Works with Google Cardboard

If you’re not willing to buy the Samsung Gear VR or the Oculus Rift but still want to experience virtual reality, Google Cardboard can be your more affordable option. I don’t think Google will discontinue this product soon (like the Google Glass) but it certainly has more room for improvement. That’s why the tech giant’s decision to open source the Cardboard viewer is good. There are a number of virtual reality tools already and the community of developers and manufacturers are working together to make virtual reality with Google Cardboard better.

Since its launch, hundreds of Cardboard apps have been added to the Google Play Store. You can enjoy a variety of apps from mountain climbs to roller coaster rides to test drives. A lot of people have been discovering how to use their Cardboard whether in schools, homes, or offices. It’s been used for campus tours, vacation planning and marriage proposals already. It seems you can do a lot with it—the possibilities are endless.

Bringing the VR experience to everyone, Google continues to be creative by launching the Works with Google Cardboard. It’s a new program that enables all Cardboard apps to work with almost all Google Cardboard viewers whether made from wood, metal, or plastic. A Google Cardboard viewer can easily be made but dimensions and optics can differ from another viewer. Google aims to solve those differences by launching a tool that automatically configures every app.

For manufacturers, you just need to define key parameters like inter-lens distance, input type, and focal length. A QR code will be given to place on the device which a user needs to scan using the app. Manufacturers can now also apply for a program certification badge.

Design guidelines and the SDK have been updated for a more immersive experience. Google is sharing more knowledge with the developer community. The design guidelines now focus on overall usability while the SDK now includes enhanced head tracking and drift correction. Of course, updates also included support for the Works with Google Cardboard program.
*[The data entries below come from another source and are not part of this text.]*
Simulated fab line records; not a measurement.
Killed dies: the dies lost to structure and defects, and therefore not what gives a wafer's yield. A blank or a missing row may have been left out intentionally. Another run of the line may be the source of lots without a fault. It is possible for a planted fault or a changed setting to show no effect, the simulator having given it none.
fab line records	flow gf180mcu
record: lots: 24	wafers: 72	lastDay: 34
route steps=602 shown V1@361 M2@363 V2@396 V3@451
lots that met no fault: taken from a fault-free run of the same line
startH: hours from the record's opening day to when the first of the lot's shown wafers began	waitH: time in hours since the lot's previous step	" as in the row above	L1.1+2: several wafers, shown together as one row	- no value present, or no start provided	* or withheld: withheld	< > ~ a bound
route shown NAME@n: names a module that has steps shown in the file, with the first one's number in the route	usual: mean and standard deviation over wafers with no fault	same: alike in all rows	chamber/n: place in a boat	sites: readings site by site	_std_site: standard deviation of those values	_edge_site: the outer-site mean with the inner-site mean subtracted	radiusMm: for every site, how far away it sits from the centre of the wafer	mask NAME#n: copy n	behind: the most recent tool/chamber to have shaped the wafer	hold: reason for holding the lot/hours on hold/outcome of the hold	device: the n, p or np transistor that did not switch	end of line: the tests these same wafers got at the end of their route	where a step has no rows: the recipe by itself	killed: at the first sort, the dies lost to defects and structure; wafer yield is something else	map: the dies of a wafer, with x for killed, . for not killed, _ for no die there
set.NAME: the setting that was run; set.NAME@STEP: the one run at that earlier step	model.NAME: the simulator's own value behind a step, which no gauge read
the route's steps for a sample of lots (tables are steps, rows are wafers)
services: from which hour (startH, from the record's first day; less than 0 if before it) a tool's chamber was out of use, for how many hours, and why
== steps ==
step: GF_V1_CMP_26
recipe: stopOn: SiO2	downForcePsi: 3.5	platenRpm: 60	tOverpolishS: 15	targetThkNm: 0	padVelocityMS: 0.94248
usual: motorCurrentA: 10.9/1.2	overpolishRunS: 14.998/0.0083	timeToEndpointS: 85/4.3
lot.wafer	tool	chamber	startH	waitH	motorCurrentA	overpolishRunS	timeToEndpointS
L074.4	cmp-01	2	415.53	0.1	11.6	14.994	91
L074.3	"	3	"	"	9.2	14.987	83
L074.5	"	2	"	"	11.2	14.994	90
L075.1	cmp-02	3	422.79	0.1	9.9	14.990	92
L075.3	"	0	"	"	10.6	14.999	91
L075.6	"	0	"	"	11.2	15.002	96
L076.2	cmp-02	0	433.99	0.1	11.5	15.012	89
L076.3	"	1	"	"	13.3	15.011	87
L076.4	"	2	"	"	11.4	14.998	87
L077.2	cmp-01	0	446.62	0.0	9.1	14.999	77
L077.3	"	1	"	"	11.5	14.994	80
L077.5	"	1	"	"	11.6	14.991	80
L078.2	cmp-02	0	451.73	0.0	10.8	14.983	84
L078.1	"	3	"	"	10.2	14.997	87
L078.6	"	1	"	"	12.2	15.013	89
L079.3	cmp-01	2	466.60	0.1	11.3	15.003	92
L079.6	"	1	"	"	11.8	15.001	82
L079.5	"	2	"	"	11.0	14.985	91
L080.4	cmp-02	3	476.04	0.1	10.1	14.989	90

With the Cardboard community growing, more apps have been added to the Google Play collection. Expect to see more apps under new categories like Games, Experiences, and Music and Video.

Google has also worked with the School of Engineering in Trinity College Dublin, specifically the Thrive Audio team. This partnership aims to bring the team’s ambisonic surround sound technology to virtual reality. The company also started to work with the Tilt Brush team known for its 3D painting innovations to make apps.